Professor Therese Lueck

Keynote Speaker

UA Chapter AWC 2005 Induction

April 14, 2005

AWC: A LEGACY OF LEADERSHIP

The Association for Women in Communications is the most recent name of the national professional organization that was known from the 1970s until the mid-1990s as Women in Communications, Inc.

This organization, which today spans the communication disciplines, was founded by a group of journalism students at the University of Washington in Seattle in 1909 as Theta Sigma Phi. It soon became a network for women in the male-dominated field of journalism.

Here in the School of Communication at the University of Akron, the Women in Communications chapter was started in the Fall of 1983.

A number of your professors, who are also leaders in the community, have served as advisors of this group. They include Dr. Endres, who is a University Distinguished Professor. The title, “Distinguished Professor” is the highest rank the university can bestow on any faculty member, so the title denotes membership in an exclusive group. Dr. Endres was only the second woman in the history of the university to achieve this honor. And your own advisor, Dr. Spiker, serves not only as an Associate Professor in Communication but as a university administrator – an Associate Dean in the College of Fine & Applied Arts.

But just like its national roots, the University of Akron chapter has always been a student-driven group. Let me give you a couple of examples from my time as advisor. Those of you who have taken the “Women, Minorities & News” course are already familiar with the Women, Men and Media project that the Women in Communications students undertook in the 1990s. They replicated the studies that had counted women on the front pages of newspapers across the nation, doing the same thing with the newspapers in Northeast Ohio. At that time, these annual studies were something new, and one editor at the New York Times had dismissed them as so much “bean counting.” But as the Women in Communications students counted the times women and men appeared on the front pages – in photos, bylines and stories – they made a lot more marks in the men’s column. For them, this was much more than “bean counting.” Their eyes were opened. They saw that, although the doors to the newsroom had been opened to women, they would still have to prove themselves to get their stories onto the front page.

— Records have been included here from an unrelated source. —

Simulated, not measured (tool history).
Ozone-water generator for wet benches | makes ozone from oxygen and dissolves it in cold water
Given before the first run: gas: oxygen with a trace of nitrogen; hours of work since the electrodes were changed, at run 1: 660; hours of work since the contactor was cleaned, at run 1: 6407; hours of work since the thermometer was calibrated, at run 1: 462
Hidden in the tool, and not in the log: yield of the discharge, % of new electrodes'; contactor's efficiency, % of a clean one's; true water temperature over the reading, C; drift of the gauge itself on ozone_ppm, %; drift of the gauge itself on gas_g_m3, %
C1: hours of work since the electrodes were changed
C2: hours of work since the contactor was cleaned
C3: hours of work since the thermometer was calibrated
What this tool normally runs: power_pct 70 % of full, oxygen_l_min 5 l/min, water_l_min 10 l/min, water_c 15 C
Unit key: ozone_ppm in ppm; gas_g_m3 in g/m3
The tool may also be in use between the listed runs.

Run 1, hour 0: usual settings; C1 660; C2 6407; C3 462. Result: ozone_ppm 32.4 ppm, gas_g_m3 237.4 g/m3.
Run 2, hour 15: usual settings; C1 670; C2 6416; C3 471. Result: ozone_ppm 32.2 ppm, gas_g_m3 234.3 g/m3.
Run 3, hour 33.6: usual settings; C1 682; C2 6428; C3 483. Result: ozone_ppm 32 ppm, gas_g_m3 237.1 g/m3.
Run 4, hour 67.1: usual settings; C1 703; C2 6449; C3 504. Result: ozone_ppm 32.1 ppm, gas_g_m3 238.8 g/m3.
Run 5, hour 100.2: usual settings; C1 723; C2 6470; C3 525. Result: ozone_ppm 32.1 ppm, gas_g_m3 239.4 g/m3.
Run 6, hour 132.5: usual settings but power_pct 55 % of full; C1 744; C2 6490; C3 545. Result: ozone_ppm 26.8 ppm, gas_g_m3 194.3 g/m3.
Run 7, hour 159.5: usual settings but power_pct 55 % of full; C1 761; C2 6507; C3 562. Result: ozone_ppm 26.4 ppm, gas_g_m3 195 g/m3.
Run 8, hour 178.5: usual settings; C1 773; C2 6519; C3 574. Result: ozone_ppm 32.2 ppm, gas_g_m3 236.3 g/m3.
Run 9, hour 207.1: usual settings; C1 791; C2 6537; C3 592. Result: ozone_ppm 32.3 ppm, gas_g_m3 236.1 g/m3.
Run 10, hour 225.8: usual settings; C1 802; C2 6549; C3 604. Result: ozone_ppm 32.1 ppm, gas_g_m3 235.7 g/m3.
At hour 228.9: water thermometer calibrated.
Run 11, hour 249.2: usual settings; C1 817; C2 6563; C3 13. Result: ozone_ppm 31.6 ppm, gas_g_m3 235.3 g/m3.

At that time, I was a member of the national Progress of Women in Communications committee, and we presented the findings of that study at a POWIC dinner in Cleveland.

Dinners and functions such as this gave the students exposure to the professional community and chances to network with women and men who were eager to consider them for internships and employment.

Another project that the students initiated while I was advisor was a fund drive for the Ruth B. Lewis Memorial Scholarship. Coming from the broadcast professions of television and radio, Dr. Lewis was a long-time media professor and the senior woman in the department. She had recently died, and her students wanted to honor her in a meaningful way. A memorial scholarship had been established in her name to specifically address the needs of women and minorities, two groups to which Dr. Lewis had devoted her life, both through academics and activism. The students decided to invite alumni to honor Dr. Lewis by contributing to her scholarship. Their well designed petition was met with eagerness. They were successful not only in raising money for the scholarship but in establishing ties with the alumni.

One of the benefits of working in a women-centered group is that such a group promotes leadership qualities in women. Even today, in mixed-gender groups, women tend to look to men to be the leaders and the spokespeople, perhaps never giving themselves the opportunity to develop their own such qualities. Therefore, when we look at most women in leadership positions, we find that they have developed their leadership skills in all-women or predominantly female groups. 

With the name change to Women in Communications in the 1970s, the national organization also allowed men to become active members. The University of Akron chapter has, throughout its history, often involved a male student or two. These have been men who are not threatened by strong women, men who are not afraid to work with a woman as a leader.

As a member of the Association for Women in Communications, you’ll gain a better appreciation of the women around you. You’ll recognize how many uniquely talented women you have in your life, and how very important your relationships with them are. By working with these women, you’ll also recognize your own strengths and develop your own skills. Too often we stereotype women or overlook their accomplishments. As a member of this association, you’ll become more aware of the talents of the women with whom you’re working, and as you interact with them, you’ll find that you’re developing your own confidence, potential and leadership skills along the way.

As students – you’re probably commuter students – you’re also family members and most likely under-paid employees. You are busily engaged in many life roles right now. I’m so happy that you’ve made a place in your life to work with this group. I encourage you to enjoy this time you spend together.